Rep. Raúl M. Grijalva today called President Obama's newly announced climate change prevention plan "a good first step" and said he was encouraged by the president proactively addressing the issue. Grijalva, the top Democrat on the Subcommittee on Public Lands and Environmental Regulations and a leading environmental voice in Congress, saluted the president for taking the initiative and presenting a clear agenda to the nation.
In the speech, President Obama said the Keystone XL pipeline proposal should be blocked if it adds significant greenhouse gases to the atmosphere. Grijalva said he hopes that in making a final decision, the president carefully considers the Environmental Protection Agency's public comments on the project, released in April, suggesting that the State Department's controversial draft environmental impact statement had not fully accounted for the pipeline's likely atmospheric impacts.
"This decision will set a tone on environmental policy in Washington for years to come," Grijalva said. "The fate of this project will define much of the legacy of this administration and others to follow. I'm encouraged by the president's clear and genuine interest in preventing more damage to our atmosphere, and I hope that consideration is foremost in his mind when the final decision is made."
Grijalva has been a leading Congressional opponent of Keystone XL and sent a letter to President Obama on May 25, co-signed by 29 of his colleagues, urging the president to reject the pipeline. That letter read in part, "Keystone XL will increase global demand for tar sands, which produce far more climate-heating emissions than conventional oil. There is a better way forward, and we call on you to continue leading the way."
"Today's speech is what leading the way really looks like," Grijalva said. "While I have reservations about certain aspects of his plan, I believe there is much the nation can agree on and put into practice in short order, and that's what we need right now. The time for false choices and outdated rhetoric is over. We really can clean up the world we live in and put more people on the job. It's time to start doing that."
Grijalva cited the end of public financing for new coal plants as just one example of a workable, uncontroversial goal laid out by the president today.
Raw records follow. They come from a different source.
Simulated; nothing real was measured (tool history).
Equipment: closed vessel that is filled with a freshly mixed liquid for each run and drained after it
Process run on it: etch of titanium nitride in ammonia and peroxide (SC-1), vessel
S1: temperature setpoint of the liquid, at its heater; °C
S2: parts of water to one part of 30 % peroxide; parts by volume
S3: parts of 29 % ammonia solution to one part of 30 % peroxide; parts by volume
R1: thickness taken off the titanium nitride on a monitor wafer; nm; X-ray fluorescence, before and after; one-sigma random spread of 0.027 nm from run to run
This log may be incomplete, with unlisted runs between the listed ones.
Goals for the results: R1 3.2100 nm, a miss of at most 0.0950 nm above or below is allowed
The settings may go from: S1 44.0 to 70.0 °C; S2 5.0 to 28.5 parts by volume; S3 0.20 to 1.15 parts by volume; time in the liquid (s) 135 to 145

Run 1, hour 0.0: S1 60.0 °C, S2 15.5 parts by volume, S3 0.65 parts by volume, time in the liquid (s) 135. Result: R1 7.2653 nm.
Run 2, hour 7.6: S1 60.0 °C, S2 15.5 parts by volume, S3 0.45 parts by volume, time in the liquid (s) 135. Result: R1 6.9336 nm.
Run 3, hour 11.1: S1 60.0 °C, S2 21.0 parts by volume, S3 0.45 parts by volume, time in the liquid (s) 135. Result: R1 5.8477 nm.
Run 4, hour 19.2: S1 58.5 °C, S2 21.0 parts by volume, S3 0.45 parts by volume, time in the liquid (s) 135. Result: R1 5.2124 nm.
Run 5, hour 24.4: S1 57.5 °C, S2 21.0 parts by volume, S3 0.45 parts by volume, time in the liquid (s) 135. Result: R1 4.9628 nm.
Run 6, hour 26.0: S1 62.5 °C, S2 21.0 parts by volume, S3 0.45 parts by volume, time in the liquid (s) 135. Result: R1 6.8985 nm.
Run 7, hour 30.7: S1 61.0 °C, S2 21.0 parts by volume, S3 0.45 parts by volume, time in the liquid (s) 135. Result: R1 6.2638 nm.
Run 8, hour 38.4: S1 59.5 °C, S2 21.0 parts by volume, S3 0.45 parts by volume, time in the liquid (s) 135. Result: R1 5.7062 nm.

Grijalva has been a vocal leader on combating climate change both in Congress and in working with outside groups. He voted in favor of the 2009 American Clean Energy and Security Act passed by the House, which would have established a first-time cap-and-trade emissions reduction system. He promoted the expansion of the Department of the Interior's climate research program to include universities, especially those able to leverage access to national forests and public lands, and in 2010 successfully advocated for the creation of the Southwest Climate Center at the University of Arizona, which was announced following a round of competitive proposals.
Grijalva called for Congress to follow up on the president's action items, work more closely with the White House on the issue, and adopt a proactive stance going forward. Over the long term, Grijalva said, others should follow and expand on the themes of today's speech.
"Today opened a new phase of our national conversation about the balance between extractive industries and the public interest. We're not going to look the other way any longer when environmental risks present themselves. We're not going to kid ourselves about the consequences of our choices. We're going to start doing the hard work of building a new economy that works for everyone and doesn't profit from pollution, and we're going to do it together."